Political Strategy for a Permanent Democratic Majority

Theocracy Without Faith?

In his long, compelling take on Dinesh D’Souza’s The Enemy At Home in The New Republic, Andrew Sullian makes one point about D’Souza that I think may be characteristic of others on the Right:

Where he differs from the religious right is in his willingness to find the proper political authority, the proper models of political virtue, in Islam. Islam and Christianity together: that is D’Souza’s dream. He does not seem especially interested in God. He writes nothing about his own faith, whatever it is. His interest is not in the metaphysics or the mysteries of religion, but in the uses of religion for social control. (Somewhere Machiavelli is smiling.) In the goal of maintaining patriarchy, banning divorce, outlawing homosexuality, and policing blasphemy, any orthodoxy will do. D’Souza’s religion, in a sense, is social conservatism. He is not going to let a minor matter such as the meanings of God get in the way of his religion.
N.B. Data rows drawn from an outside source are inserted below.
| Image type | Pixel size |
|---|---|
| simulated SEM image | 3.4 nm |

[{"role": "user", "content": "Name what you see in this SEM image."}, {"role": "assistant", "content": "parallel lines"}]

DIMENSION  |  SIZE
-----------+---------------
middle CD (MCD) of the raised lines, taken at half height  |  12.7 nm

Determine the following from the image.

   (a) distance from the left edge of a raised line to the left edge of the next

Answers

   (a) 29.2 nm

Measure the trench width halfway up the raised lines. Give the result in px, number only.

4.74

I’d go further and suggest that even some ostensibly religious conservatives have conflated faith with cultural conservatism, as though the moral and sexual practices, and gender roles, of the nineteenth century in Europe and America and of many developing countries today were the sum and substance of Christianity. D’Souza may not be the only spokesman for what might be described as theocracy without faith: the use of religious authority to impose a particular type of social order, with the actual observance of the underlying religion being a trifle.